The report measured the number of mobile threats in the second quarter of 2013, gauging that among web threats like cyberespionage, phishing, and ransomware, the biggest shift this quarter was in mobile malware.

Between 2011 and 2012, the number of mobile threat samples leapt dramatically from less than 5,000 mobile threats to 35,000. So far, at the halfway mark of 2013, there have been about 32,000 threats collected. At that rate, the final count will almost definitely surpass 2012, with McAfee collecting 17,000 more samples of malware to its database from Android’s operating system (OS) this quarter alone.

(Image: McAfee). Graph showing growth of new mobile malware.
(Image: McAfee). Graph showing growth of new mobile malware.

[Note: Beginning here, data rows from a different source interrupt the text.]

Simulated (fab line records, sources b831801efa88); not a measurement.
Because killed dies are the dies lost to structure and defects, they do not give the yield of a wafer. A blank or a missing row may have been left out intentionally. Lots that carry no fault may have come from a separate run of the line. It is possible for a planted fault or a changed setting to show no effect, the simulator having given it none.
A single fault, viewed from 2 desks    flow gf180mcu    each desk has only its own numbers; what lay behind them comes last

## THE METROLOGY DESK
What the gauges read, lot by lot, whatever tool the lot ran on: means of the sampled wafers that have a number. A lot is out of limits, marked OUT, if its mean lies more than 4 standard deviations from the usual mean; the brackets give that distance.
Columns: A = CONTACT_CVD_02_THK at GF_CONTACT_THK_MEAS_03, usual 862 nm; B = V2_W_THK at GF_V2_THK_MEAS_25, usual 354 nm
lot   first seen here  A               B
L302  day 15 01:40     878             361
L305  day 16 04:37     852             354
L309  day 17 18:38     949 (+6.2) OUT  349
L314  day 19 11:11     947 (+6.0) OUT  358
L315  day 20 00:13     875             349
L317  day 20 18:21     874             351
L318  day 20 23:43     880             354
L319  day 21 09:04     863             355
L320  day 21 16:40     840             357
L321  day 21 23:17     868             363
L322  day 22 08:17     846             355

McAfee found Android is the worst offender as a hotspot for mobile malware because of the openness of its ecosystem, with retired Symbian and Java ME trailing far behind.

“The percentage of users using Android has gone up dramatically, so that’s where [hackers] have focused their malware,” says Doug Cooke, director of sales engineering at McAfee Canada. “And they’ve been very successful in planting their malware into the various areas where users are getting their applications. So not just in the Android marketplace, but other areas that are more dubious.”

Compared to Apple Inc., which has much more stringent rules on what kinds of apps can be added to its App Store, not as many apps are vetted before they reach the Android OS, Cooke adds.

(Image: McAfee).
(Image: McAfee).

Among the mobile malware types out there, the most prevalent came from sources like banking apps. In Europe and Asia, when users log into their banking systems, they also receive a text from their bank with a code. They then enter the code online to be able to access their accounts.

What hackers do is steal the username and password from a user’s computer, and then they get the user to install malware through their texts. More sophisticated hackers can even replace a bank’s official app with a fake copy, so they can log into users’ accounts and get texts from their banks.

Malware in adult entertainment apps has also spread, partially because law enforcement doesn’t police these apps nearly as often as they would in other sectors. This type of malware is typically spam, but there are some more dangerous types of malware that encourage users to download other pieces of malware that do steal users’ personal information while pretending to be an adult entertainment app.

There are also targeted Trojans, which copy legitimate apps and ride on their popularity and brand name to gain users’ trust. For example, some attackers have been making counterfeit versions of the Kakao Talk app, similar to WhatsApp and hugely popular in Asia.

And then there is mobile spyware. One common type pretends to be a legitimate font installer app, but instead sends users’ location, call logs, texts, and data to a hacker. Another kind pretends to sync users’ phones, but instead sends their personal information to hackers’ servers. This type can even record calls, McAfee researchers found.

Mobile malware in general has increased because hackers tend to migrate towards the newest developments, seeing it as the path of least resistance, Cooke says.

And on the flip side, consumers tend to be less concerned about protecting their security when they’re experimenting with something new, he adds.

“What the malware writers do is that they always move towards the newer platforms, where there’s less sensitivity about it,” he says. “And when users get a new toy… you’re learning to use it. The last thing you think about is security.”

To protect themselves against mobile threats, users need to be careful when downloading apps, Cooke says. For example, they should stick to legitimate sources like Google Play, as opposed to other sites that simply offer apps on download.

Users also need to learn to watch for signs that an app could actually be malicious, he says. For example, if an app asks for permission to access a user’s contacts, that could be a red flag that it is really malware. They can also buy programs that will scan for malware, like McAfee’s Mobile Security tool.

For small to mid-sized businesses and enterprise, concerns surrounding mobile malware are pretty much the same, Cooke says. Yet IT administrators need to ensure their employees are well educated about the dangers of downloading mobile malware, especially if they’re downloading apps to corporate devices, he adds. He recommends IT administrators have the ability to wipe corporate data from their employees’ devices, especially when employees leave their companies.